Toward an Instant City

"History doesn't repeat itself," Mark Twain once quipped. "At best it sometimes rhymes."

Don't tell that to the owners of 1500 Gallery in New York. They've got other ideas. Their exhibit of photojournalism from the heady 1950s when the instant city of Brasilia rose up out of the South American desert draws distinct parallels between then and now.


"The message is tied to the 50th anniversary of Brasilia, which never fulfilled its destiny," said Andrew Klug, partner in the gallery dedicated solely to Brazilian fine art photography. "We have favorable cards in our hands now. There's an economic boom taking place. The World Cup is scheduled here for 2014, and the Olympic Games will be here in 2016."

The nation seems determined to disprove a cynical Charles de Gaulle who once wryly noted that "Brazil is a country of the future -- and always will be."

Back in the mid-1950s, Brazil's President Juscelino Kubitschek made the decision to move the capital from Rio de Janeiro to a constitutionally mandated site at the country's center. He called in a trio of Brazilian visionaries to make his new city a real symbol of a buoyant future. Lucio Costa would serve as urban planner, Oscar Niemeyer as primary architect and Roberto Burle Marx as landscape architect.

Costa would follow Le Corbusier's modernist and utopian Letter of Athens, with its ideal qualities for city planning:
• Well-ventilated residences near green spaces
• Separation of residences from workplaces, with industries excluded from the city proper
• Exclusive space for cultural activities, near residences
• Separation of circulation between vehicles and pedestrians

Costa's urban plan was shaped like an airplane. Niemeyer would use fantastic geometric forms for government and religious buildings. Burle Marx would introduce a modernist brand of landscape architecture, tropical and sweeping, to the city's parks and gardens. It was to be an architectural laboratory, a clean and well-lit place to take the International Style out for a test drive.

"I first heard about it in 1958," said American architect Richard Meier. "It was controversial because of its scales and location. There were concerns about it being too far away and hard to get to, with not enough to sustain it. But then, it was the bold new future -- there was that aspect too."

"I heard about it in 1959 at MIT graduate school," said British-born Brian Shawcroft. "Niemeyer was using concrete as a dynamic form, as a fluid, plastic material. He was able to build exciting structures using new techniques and knowledge. You could compare it to the height of the Gothic period in Europe when stone was being pushed to its limits."

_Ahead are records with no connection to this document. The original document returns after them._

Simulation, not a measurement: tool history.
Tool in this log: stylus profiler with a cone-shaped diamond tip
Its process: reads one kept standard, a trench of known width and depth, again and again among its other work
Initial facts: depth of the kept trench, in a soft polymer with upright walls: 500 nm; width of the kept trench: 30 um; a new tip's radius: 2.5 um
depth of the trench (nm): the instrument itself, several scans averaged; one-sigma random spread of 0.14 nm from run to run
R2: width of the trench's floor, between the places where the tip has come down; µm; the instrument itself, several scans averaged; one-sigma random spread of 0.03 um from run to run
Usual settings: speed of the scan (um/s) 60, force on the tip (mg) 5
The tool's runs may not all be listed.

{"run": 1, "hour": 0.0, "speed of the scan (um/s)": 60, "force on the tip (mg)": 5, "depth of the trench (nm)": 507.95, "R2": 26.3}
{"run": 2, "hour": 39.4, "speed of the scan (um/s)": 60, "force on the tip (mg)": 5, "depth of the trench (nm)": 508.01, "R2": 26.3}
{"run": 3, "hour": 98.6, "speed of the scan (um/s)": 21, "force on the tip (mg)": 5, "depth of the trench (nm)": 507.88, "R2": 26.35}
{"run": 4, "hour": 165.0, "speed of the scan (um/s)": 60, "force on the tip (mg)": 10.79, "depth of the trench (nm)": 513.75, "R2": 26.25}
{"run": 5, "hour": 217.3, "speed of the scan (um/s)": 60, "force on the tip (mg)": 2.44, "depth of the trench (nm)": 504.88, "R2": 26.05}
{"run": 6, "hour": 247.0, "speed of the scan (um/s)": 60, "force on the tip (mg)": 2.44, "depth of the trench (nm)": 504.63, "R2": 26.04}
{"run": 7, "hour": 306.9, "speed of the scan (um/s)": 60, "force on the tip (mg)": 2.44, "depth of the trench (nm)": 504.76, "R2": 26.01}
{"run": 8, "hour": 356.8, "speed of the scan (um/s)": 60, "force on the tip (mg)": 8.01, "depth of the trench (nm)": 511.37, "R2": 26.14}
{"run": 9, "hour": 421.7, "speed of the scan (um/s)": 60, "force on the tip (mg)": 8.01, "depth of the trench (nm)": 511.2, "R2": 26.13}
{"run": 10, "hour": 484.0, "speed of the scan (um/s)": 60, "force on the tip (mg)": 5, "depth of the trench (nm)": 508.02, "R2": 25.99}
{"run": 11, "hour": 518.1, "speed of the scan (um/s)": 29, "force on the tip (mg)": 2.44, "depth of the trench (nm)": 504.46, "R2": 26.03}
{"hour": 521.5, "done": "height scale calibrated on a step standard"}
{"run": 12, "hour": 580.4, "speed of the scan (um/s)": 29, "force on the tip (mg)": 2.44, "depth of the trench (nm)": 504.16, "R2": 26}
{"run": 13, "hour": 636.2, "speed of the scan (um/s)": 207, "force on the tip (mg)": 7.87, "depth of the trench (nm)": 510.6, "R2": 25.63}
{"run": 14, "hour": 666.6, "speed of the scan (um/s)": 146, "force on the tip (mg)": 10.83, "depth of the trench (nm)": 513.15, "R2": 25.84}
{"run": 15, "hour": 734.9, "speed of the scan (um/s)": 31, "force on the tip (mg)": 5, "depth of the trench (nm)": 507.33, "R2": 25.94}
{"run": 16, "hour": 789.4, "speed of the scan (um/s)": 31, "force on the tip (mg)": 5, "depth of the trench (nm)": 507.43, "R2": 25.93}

It was built in 41 months while Brazil experienced an economic boom, a strong democratic government in place. The nation was open -- goods, ideas and people flowed easily into and out of its borders.

But the political winds soon shifted. In 1964 a military regime supported by the United States took over the government. "Shortly after that, the country went back to the Middle Ages," gallery owner Alex Bueno de Moraes said. "The country closed itself off economically and culturally. People left because of the political situation."

Built for 500,000 people originally, Brasilia soon outgrew its urban plan, housing residents in slum-like satellite cities. Its location in the middle of the country removed political power from most of the people. And it usurped Rio's once-revered status as capital, leaving a vacuum behind.

Unfairly, some say, Brasilia became a poster child for the nation's late 20th-century failures.

But in the last decade Brazil's prospects have changed dramatically. Inflation is no longer rampant. People are betting on its success and investors are pouring in. "After decades of depression, Brazil has started to reach a new step in the global game," said Brazilian architect Pedro Rivera. "We believe we're finally one of the global players."

Thus the boldly optimistic show of black and white photos at 1500 Gallery in West Chelsea. It was curated by Murillo Meirelles, with the effect of sanctifying and celebrating the glory of Brasilia in the late 1950s. He sifted through thousands of images to arrive at the eight on display.

"They represent a brighter way forward," said gallery owner Klug. "It's a country whose time has come, a country that's watching itself bloom."

Whether Brasilia succeeded is still a matter for discussion -- with plenty of lessons learned for those in Asia now contemplating their own instant cities.

And whatever Brasilia's social, political or economic shortfalls, it does offer a spirit that's nearly palpable in these photos today.

"It probably doesn't work as a great city, but so what?" asked Jeff Paine of Duda Paine Architects, a firm now designing in China. "It's become a symbol for Brazil, like the Eiffel Tower in Paris. Sometimes you just have to say: 'It's great -- I love it!'"

When you think about it, that's quite a legacy.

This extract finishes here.